I thought I read somewhere that Claris optimized that 2-3 years back and while it might still be an issue in some cases, it's not nearly as relevant as it was 5 years ago when people were converting to Anchor Buoy?

Does anyone else remember anything about that? I absolutely might be wrong about that.

I'm late to this thread and have scan read through it, so hopefully I won't duplicate some very valid suggestions above.

I believe we're in the minority here, but we always start our table occurrence names with the source table TO name and end up with the anchor table TO name. For instance, a TO based on quote line items, would be named QLI2Quote2Contact. The '2s' are historical and when pronounced 'QLI to Quote to Contact' makes sense to us. To re-emphasise, consistency is important, hence ILI2Invoice2Contact, or OLI2Order2Contact would be understandable variants.

Our namning convention is partly down to having been doing it this way for over 3 decades, but more so that, particularly in Windows, there have been, and I believe still are dialog windows that cannot be resized, hence using the converse of the above example of say Contact_Quote_QLI could appear in one of these window as Contact_Quot and there is no method of establishing the data source in one of these windows if it is at the end of the name. At the most basic level, if a layout is named the same as the TO it is based on, then we can immediately see what the source table is in browse mode within the Layout name displayed in the status area, but could not do so on longer TO names without going into layout mode.

Flexibility is important within the naming consistency. For instance, we have systems that have tables named 'Company' and 'Component', which with all the best will in the world, a 3 or 4 letter abbreviation results in 'Com' or 'Comp' for both. In this case, we simply accommodate longer TO names, often using the full table name if there could be any ambiguity.

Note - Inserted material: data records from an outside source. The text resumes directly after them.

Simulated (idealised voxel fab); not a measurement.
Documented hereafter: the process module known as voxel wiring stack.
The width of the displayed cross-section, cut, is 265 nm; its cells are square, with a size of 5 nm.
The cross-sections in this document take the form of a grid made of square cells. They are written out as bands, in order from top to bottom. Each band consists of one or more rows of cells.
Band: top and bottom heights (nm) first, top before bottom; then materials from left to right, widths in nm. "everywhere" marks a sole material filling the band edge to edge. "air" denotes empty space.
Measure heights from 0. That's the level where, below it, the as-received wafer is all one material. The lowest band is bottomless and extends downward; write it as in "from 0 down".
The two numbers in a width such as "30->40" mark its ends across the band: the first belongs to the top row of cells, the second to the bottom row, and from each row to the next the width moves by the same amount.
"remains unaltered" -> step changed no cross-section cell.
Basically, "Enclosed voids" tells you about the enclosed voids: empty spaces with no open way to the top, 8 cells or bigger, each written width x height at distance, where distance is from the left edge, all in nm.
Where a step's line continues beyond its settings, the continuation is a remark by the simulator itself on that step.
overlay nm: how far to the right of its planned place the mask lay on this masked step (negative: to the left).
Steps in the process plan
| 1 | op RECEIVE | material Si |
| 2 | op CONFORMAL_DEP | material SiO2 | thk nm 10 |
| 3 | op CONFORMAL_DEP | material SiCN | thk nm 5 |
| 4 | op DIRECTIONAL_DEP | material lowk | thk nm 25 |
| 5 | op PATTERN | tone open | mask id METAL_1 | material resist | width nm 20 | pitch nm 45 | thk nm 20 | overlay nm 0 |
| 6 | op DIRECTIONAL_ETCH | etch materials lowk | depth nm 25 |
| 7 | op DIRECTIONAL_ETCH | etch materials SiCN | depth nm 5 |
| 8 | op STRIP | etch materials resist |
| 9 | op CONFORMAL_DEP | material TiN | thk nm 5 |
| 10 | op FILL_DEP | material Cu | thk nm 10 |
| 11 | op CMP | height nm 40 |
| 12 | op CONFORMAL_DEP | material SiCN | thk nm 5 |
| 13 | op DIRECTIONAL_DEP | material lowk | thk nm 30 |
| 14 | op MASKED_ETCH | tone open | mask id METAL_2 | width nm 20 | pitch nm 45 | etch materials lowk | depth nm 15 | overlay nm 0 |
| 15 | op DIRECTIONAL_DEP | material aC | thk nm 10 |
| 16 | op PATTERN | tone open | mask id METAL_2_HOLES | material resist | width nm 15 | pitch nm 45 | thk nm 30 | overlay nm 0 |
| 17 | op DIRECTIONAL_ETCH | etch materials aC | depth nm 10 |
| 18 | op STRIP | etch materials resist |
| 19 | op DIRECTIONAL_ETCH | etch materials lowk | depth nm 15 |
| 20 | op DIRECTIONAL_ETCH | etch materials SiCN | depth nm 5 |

There is no right and no wrong, as long as there is consistency throughout.

One other incredibly useful technique we use is to have a text note key in the top left of the relationship graph. For example, this could read:

1a - Contacts
1b - Companies
1c - Addresses
2a - Quotes
3a - Orders
3b - Remedials
4a - Invoices
5a - Purchase Orders
6a - Items
6b - Stock
6c - Goods In
7a - Human Resources
etc.

Each TO Group is separated from others by a text note containing one of the above values. Hence, if we want to go direct to Purchase Orders, as soon as the graph is open, we type 5a and are immediately taken to the correct TOG. Using this method we can jump around large relationship graphs. It is important to not start any text notes with dates or any other numerics, as it breaks this system. Hence, if we made a note we'd initial it first followed by the date and detail.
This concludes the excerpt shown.